Chiloé is a charming island, but the traveler must be prepared to face a few frustrations. Towns like Ancud and Castro are very crowded. The traffic is congested and it’s hard to find a place to park. Even the sidewalks are crowded with people. The roads are narrow and the houses are packed into a small space.

Chiloe is also a relatively poor province by Chilean standards, and I suspect that helps explain why it is more crowded than other parts of Chile.

When I was young, lots of educated people linked poverty with “overpopulation”.  That wasn’t actually true, but I can sort of understand how people reached that conclusion.  Poor places often seem quite crowded.

But crowding is not the same thing as high population density.  Orange County is only about 1/4th the size of Chiloé, but has 20 times the population (3.2 million vs. 160,000.)  That makes it 80 times denser.  And yet Orange County feels quite spacious.  It has wide roads where the traffic flows easily, and there are plenty of places to park.  The sidewalks are not crowded.  You don’t have to push past people while shopping.

You might argue that Orange County is urban and Chiloé is a mix of crowded towns and open countryside, so I’m comparing apples and oranges.  But Connecticut is also a mix of towns and countryside, is only 50% larger than Chiloé, and yet has more than 20 times more people.  It also feels far less crowded.

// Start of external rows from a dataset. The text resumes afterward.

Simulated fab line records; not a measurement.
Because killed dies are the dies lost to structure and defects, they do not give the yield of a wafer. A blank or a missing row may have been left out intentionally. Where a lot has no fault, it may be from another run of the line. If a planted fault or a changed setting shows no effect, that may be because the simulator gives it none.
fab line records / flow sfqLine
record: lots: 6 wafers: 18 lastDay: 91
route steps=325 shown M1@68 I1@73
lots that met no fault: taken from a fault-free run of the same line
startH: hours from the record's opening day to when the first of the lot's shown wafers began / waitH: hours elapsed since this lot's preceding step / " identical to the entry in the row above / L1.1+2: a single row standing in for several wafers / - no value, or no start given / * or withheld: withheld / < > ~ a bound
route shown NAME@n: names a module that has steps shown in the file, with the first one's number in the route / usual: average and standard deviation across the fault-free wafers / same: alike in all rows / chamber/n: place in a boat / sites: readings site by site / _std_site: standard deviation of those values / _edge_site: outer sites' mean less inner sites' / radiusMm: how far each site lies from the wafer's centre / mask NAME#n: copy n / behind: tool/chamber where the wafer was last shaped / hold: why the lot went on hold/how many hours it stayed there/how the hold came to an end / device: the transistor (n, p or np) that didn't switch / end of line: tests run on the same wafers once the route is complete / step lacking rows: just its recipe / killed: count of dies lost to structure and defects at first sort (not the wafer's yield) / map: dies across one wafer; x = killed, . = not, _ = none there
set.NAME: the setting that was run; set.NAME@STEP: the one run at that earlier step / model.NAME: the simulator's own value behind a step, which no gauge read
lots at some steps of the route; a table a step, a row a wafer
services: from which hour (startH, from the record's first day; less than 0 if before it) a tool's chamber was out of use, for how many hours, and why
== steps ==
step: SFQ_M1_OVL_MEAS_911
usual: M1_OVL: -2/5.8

So what’s going on here?  Why do poor places that have low population density seem so crowded?  I’m not sure, but here are some possibilities:

1. When traveling in Austria last fall, I noticed that things worked extremely smoothly despite high population density.  That’s partly due to two factors—more infrastructure and better designed infrastructure.  Bad infrastructure makes things seem more crowded.

2. Poor people may choose to consume less land (to save money).  They may choose to live in crowded conditions, even in smaller towns, in order to be able to consume more of other goods.

3. Poor people may lack many modern conveniences, and derive a greater share of their utility from social interaction.  They may find crowded conditions to be less annoying than does a cold, anti-social North American like me.  (Even worse, of Nordic and British descent!)

4.  The poor may rely more heavily on walking, in which case they may prefer a dense environment.

Other ideas?

And it’s not just Chiloé.  Everywhere I’ve traveled, I see crowded conditions in poorer towns.  People associate China with crowded big cities like Shanghai, but even the smaller towns in China are quite crowded.

PS.  To anticipate one criticism, it is tourist season.  But I believe the phenomenon I describe is fairly general.  Yesterday, I exited a parking area at a tourist site by slowly backing our rental car for several hundred meters between a row of cars on one side and a barbed wire fence on the other.  There wasn’t even room to turn around.  That doesn’t happen at US tourist areas.  And yet this was in the wilderness, where there is plenty of open land.